Image via SlowerInternet.com
Designer Sam Kronick has developed a Cybernetic Meadow. The Meadow is a set of well-designed electronic objects for your home that look very cool and are totally practical; it comes in a set of three hand-constructed products that create a different environment for you and your electronics in the domestic setting. The set of three consists of a smartphone share space with a baby succulent, a photo stand where you can store files on a custom concrete flash drive, and a concrete planter that doubles as a Wi-Fi router.
Kronick realizes that when you store information on your Google drive, it gets catapulted into an intangible cyber land. The designer hopes this system makes your data more tangible and accessible, so you feel like you’re actually in possession of what data you’re storing. His principles through the Cybernetic Meadow include migrating from the “cloud,” where we store our data, to another more personal platform.
Image via Slowerinternet.com
The Cybernetic Meadow is part of “The Consortium for Slower Internet” association, a research lab and design studio for Kronick’s projects. The organization that was invented by Kronick himself bases its standards on promoting a more critical understanding of how the Internet works and the structure that is built upon. He stated that there are objects in each of our homes that mess with the TCP/IP communications of our devices, and that we should know how to adapt each of our electronic products accordingly. With “The Consortium for Slower Internet,” Kronick’s goal is to unite nature and technology in a way that has not been done before. The Cybernetic Meadow physically embodies nature and technology, since these products are plants and tech tools for around the house.
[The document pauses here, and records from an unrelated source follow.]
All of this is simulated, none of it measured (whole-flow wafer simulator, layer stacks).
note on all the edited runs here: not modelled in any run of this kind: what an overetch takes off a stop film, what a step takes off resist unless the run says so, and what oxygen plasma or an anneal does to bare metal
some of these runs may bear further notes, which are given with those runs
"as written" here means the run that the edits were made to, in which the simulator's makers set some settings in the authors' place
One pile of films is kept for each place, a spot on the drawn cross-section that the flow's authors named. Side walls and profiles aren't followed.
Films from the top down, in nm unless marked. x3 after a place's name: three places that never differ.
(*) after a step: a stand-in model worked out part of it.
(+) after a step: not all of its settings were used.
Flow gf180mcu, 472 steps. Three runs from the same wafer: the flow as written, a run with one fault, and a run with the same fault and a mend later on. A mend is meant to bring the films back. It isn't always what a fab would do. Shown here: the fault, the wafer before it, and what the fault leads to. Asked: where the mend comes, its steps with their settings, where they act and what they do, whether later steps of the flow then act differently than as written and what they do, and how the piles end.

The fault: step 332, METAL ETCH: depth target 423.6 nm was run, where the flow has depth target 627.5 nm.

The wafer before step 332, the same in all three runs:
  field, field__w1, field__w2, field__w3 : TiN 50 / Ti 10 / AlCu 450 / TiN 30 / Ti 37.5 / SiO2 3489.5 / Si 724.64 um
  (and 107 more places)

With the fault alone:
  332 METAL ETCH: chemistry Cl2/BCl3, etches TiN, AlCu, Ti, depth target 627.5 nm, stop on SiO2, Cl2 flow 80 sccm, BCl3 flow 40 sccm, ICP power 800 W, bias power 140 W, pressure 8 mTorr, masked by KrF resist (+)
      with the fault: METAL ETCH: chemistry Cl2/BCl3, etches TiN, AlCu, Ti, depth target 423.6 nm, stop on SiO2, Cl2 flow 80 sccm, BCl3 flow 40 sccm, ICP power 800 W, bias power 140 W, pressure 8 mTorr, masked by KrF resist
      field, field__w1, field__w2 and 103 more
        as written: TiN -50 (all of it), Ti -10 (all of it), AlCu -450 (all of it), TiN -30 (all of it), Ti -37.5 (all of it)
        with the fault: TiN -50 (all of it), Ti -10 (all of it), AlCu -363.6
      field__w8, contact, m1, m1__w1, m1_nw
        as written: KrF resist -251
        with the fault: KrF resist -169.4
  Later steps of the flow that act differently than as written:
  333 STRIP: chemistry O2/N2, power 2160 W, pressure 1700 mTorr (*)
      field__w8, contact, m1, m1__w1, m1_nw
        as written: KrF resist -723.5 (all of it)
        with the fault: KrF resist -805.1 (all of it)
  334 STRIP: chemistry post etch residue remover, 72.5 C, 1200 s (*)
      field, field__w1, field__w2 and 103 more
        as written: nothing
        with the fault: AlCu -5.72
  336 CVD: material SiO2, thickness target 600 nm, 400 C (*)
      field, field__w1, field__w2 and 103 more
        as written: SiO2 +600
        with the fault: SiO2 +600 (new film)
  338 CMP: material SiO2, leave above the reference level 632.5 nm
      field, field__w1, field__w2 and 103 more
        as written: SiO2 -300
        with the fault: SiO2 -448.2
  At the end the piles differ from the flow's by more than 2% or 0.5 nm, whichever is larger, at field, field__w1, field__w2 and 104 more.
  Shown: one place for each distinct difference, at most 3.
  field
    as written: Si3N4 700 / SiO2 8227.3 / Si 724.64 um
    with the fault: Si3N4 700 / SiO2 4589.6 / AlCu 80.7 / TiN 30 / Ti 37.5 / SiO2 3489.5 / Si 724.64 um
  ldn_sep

Kronick claims that we can apply the principles of nature to the technological world. He states that “the Cybernetic Meadow proposes an equivalency. How is a succulent like a cell phone? How can computing be more like gardening? We do not need to ‘get back’ to nature. We are, and have always been, already there.” In regards to pure nature, he says that it is “itself wholly synthetic, an ingenious but human invention, and we might do well to consider the finer points of, say, UX design in national parks or interface design of gardening tools — not to ‘improve’ those experiences, but to refine what it is we deem acceptable as far as digital tools are concerned.”
Image via Slowerinternet.com
By using Kronick’s Cybernetic Meadow products, we can simultaneously bring nature and technology into our homes. The only question is, will the radiation from the electronics harm the plants?